How to Buy a Bike – Part 1

by Michael

First off, thank you for all the wonderful feedback on my first article How To Watch More TV. Your responses have encouraged me to write this follow up piece which is rather long, so I’ll break it up between two or three posts.

A few of you said that you love TV but you didn’t have a bike. This is a problem. How are you going to watch your favorite TV shows without a bike? Allow me to help. Here is how to shop for and buy a bike, part one.

Road Bike

As an adult, there are basically 4 types of bikes to choose from:

Road – Intended solely for riding on paved roads. (including single speed and fixed gear)
Mountain – Intended to primarily be ridden on unpaved roads.
Hybrid – Intended to be ridden primarily on paved roads but can handle some off-road duty.
Cruiser – Intended to look cool. But let’s be honest, this is not exercise equipment.

Your first decision is to figure out where you intend to ride your bike. This is really important. Do not buy a mountain bike if you’re never going to ride it in the dirt. A mountain bike is not cycling’s version of the SUV. Unlike SUVs, these vehicles are not fun to operate on paved roads. They are more difficult to ride on pavement than road bikes or hybrid bikes.

Mountain Bike

If you have preconceived thoughts about cycling or the way people look riding them in your head already, you need to forget them. You cannot go into a bike store thinking, “I don’t want to wear that skin tight clothing or ride a bike with road handle bars on it”. You’re shopping for a bike. Not the clothing, not the lifestyle, just a bike. And beyond that, I’ll bet that most of your thoughts about features that you’d want in a bike are actually the things that you don’t want in a bike. Seriously.

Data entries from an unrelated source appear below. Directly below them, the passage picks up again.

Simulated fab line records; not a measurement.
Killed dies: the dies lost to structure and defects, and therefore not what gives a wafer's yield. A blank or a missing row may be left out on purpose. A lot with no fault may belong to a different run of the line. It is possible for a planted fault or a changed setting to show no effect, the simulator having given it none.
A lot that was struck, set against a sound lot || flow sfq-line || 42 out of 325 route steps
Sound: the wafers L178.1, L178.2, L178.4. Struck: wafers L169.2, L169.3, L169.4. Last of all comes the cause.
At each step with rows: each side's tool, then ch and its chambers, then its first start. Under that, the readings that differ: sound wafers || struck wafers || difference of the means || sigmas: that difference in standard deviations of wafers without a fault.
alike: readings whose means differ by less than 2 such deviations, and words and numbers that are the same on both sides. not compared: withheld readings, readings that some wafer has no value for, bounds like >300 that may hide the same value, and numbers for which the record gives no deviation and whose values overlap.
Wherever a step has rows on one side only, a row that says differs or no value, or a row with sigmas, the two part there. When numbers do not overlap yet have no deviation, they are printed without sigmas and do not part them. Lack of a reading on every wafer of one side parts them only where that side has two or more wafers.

We’ll start with cruisers. These bikes are for people that want to look cool riding and are lying to themselves about exercising. They think they’re getting exercise without looking like they want to get exercise. Every time I see someone on these bikes they look miserable. They’re either struggling or out of breath — always. If you buy a cruiser, you will hate it, trust me, you will. Why?

Cruiser Bike

Well first off they’re heavy. Really, really heavy. These bikes tend to weigh in at around 35 lbs. Now that might not sound like much, but you’ll feel all 35 of those pounds on the very first hill you encounter. As you’re walking your bike up that hill, you’re going to get tired fast. Your arms will hurt. Your lower back will hurt. And obviously your legs and rear end hurt because you couldn’t actually ride up the hill in the first place and now you’re pushing it up the hill!

Second, these either have only one gear or have a limited set of gears. These bikes are not made for performance. You cannot go very fast on them, nor can you ride them up any hill of noteworthy size. I don’t know what it’s like where you live, but the roads around here are filled with hills.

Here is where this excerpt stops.